Where do we stand on CEFR scale?

If I had to estimate Steve’s CEFR level in each of his languages, I would say:

French C2
Spanish B2/C1
Portuguese B2
Italian B2
Swedish B2/C1
Chinese C1
Japanese C1/C2
Russian B1/B2

(I don’t know enough about his Czech, Korean and German to make any guess about those.)

I don’t know whether Steve would agree with any of my estimates? :wink:

Does anyone else want to estimate where they (or sombody else) stands on the CEFR scale?

For myself, I would guess:

French: B2/C1
Spanish: B2/C1
Finnish: C1

For myself, I’d estimate:

English C2 (on a good day!)

German C1 (whenever I’ve spent the last few days reading in it)

Italian B1 (it’s rusty now - used to be solid B2)

There is also this detailed version of CEFR’s descriptions, explaining how you are able to use your separate skills (listening, reading, spoken interaction, spoken production, writing) on each level: http://bit.ly/zybmRf
This particular one is especially good for self-assessment!

I have difficulties rating myself in any other target language than English (~C1). My skills in other languages vary a lot. I can read and understand spoken German/Spanish way above my productive level (but I can survive if I’m on holiday). I’ve read books in both languages but couldn’t write a post even as brief as this one without errors.

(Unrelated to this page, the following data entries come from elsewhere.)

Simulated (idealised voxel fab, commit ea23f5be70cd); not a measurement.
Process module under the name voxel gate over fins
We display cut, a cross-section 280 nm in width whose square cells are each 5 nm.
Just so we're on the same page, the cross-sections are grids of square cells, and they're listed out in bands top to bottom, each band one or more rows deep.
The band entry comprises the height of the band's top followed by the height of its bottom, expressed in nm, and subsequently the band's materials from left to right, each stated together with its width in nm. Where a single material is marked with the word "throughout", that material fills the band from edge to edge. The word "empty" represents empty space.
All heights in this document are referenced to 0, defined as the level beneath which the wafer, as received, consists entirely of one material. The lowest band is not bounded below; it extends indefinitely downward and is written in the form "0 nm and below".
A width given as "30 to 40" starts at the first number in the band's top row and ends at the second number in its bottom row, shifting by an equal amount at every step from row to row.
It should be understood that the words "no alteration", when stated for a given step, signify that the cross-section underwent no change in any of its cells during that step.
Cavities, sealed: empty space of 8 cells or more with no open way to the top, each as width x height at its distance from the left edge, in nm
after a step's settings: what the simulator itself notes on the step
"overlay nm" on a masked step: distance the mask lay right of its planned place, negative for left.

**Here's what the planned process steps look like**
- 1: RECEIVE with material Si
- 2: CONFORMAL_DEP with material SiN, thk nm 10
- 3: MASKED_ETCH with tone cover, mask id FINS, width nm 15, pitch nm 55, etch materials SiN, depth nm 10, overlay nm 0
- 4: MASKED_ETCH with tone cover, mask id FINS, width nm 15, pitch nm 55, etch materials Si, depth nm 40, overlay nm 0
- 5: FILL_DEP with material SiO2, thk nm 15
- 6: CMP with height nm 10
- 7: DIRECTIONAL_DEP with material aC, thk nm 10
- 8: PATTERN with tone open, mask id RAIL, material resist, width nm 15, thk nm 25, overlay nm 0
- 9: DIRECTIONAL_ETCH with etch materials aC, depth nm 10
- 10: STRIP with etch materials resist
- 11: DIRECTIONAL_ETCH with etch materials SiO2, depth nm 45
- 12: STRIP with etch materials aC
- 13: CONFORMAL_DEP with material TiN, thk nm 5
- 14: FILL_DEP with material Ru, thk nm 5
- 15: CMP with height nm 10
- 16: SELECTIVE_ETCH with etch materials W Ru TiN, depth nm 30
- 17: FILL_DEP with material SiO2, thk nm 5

@jeff_lindqvist So, you may assess your skills separately. The link is above :slight_smile:

On the CEFR scale I would deem Benny to be:

French C1-
Spanish C1+
Portuguese B2
Italian B1-
Czech A1-
Hungarian A1
Esperanto B2
Irish A1-

My prediction for his Chinese after three months: A2-

German: B2/C1
Mandarin: A1
Spanish: A2

I would guess for myself:

German: C2 :wink:
English: C1
Russian: B2 (still actively studying)
French: B1
Ukrainian: A1-A2 (just dabbled a bit with it) / B1 (reading knowledge, because of its similarity with Russian)
Japanese: A1 (see above)

@Rank: Anhand eines kurzen Videos mit (eventuell) vorher abgesprochenen Fragen und Themen werden wir Bennys Sprachniveau leider sowieso nicht beurteilen können.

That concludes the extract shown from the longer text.